Track Hack-athon

When I joined UofT Masters Track in 2011, I had no track experience. I had just run my first marathon and want to do something other than road racing. To this end I contacted a coach at a local running store to see if there were any clubs around town that did more than road workouts. And that’s how I was directed to UTTC Masters and started my weekly routine of running around in circles.

At my first track meet, I ran the 1500m. It was a foreign distance and I had no idea how to pace or what kind of pain I was in for (ie. a lot of pain). I think I wrote down my seed time as 5:30 and Coach Paul suggested I try to stick behind a 60 year-old man, who was known to run pretty even splits. Let’s just say, that day someone had her ass handed to her by a 60 year-old man. It was awful and awfully painful. I vowed never to run another track race again.

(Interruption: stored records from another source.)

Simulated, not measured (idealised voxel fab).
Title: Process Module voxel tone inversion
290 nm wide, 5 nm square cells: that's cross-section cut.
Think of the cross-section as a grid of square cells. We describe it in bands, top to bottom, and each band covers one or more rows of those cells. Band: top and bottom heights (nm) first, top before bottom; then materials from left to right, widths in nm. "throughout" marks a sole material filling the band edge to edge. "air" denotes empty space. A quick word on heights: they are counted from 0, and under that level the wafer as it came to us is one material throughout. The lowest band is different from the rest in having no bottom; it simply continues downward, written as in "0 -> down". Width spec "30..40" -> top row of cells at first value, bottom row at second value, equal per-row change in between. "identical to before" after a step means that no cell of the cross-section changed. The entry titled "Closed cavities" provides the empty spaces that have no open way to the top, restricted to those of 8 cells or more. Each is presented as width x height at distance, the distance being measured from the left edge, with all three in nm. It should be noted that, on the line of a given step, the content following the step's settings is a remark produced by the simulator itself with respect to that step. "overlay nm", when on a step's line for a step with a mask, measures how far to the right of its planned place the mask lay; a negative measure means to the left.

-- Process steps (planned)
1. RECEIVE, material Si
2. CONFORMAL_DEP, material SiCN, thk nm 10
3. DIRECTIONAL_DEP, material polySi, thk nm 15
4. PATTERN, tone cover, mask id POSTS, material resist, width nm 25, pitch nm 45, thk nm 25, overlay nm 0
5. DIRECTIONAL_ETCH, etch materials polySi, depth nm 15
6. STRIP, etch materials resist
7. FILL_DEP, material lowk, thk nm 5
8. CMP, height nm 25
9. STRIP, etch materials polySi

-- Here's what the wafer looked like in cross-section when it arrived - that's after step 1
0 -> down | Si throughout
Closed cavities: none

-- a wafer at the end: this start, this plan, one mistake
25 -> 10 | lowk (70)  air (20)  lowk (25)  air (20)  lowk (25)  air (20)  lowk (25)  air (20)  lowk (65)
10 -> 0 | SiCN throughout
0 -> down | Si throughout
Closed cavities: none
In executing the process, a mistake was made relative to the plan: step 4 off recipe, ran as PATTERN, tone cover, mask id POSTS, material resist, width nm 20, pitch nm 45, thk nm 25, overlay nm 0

Fast-forward to 2017, and I was back at the track. It was all due to some big talk about a 4x800m record-breaking relay team with some friends, which started back in the summer and had led to several messages of doubt, uncertainty, and eventual acceptance that we were indeed going to form a 4x800m team. Throughout the exchange it became clear that no one really wanted to sign up for this race and it just became a matter of no one wanting to be the one who backed out. Our stubborn pride saw that we would sign up for the meet (in order to participate in the relay, each runner has to sign up for an additional event at the meet).

I decided to race the solo 800m prior to the relay, since I really didn’t want to do the 3000m (15 laps around the track –holy crap and no thank you I’m not crazy), and the mile was right before the relay. My other relay-mates took part in such eccentric events as the high jump, the make-shift indoor steeplechase, and the 400m starting in blocks. By the time we finished all of our strange and solo efforts and the relays rolled around, we realised that we would be the only team racing. It seems that no other club or athlete wanted to participate in the 4x800m race, which was very odd to us since that was the sole reason we were there.

So, off we went. Team Top Shelf in their solo-relay-world-record-breaking attempt at the 4x800m. And, to be honest, we weren’t there to break any records; we only told our fourth runner that lie in order to coerce him to join our team and also because we are kind of assholes.

It was a successful relay in that we did not drop the baton and that we finished under 10:00.

After that meet, I was happy that I had returned to the track following my earlier vow never to race track again (let it be known that I had broken this vow several times since 2011 and I should never be held accountable to such vows around racing). It was a fun day, amongst great friends, and I seemed to have come out of it with any injury-related pain. It was then that I vowed (again) not to run another track race, at least for a few months.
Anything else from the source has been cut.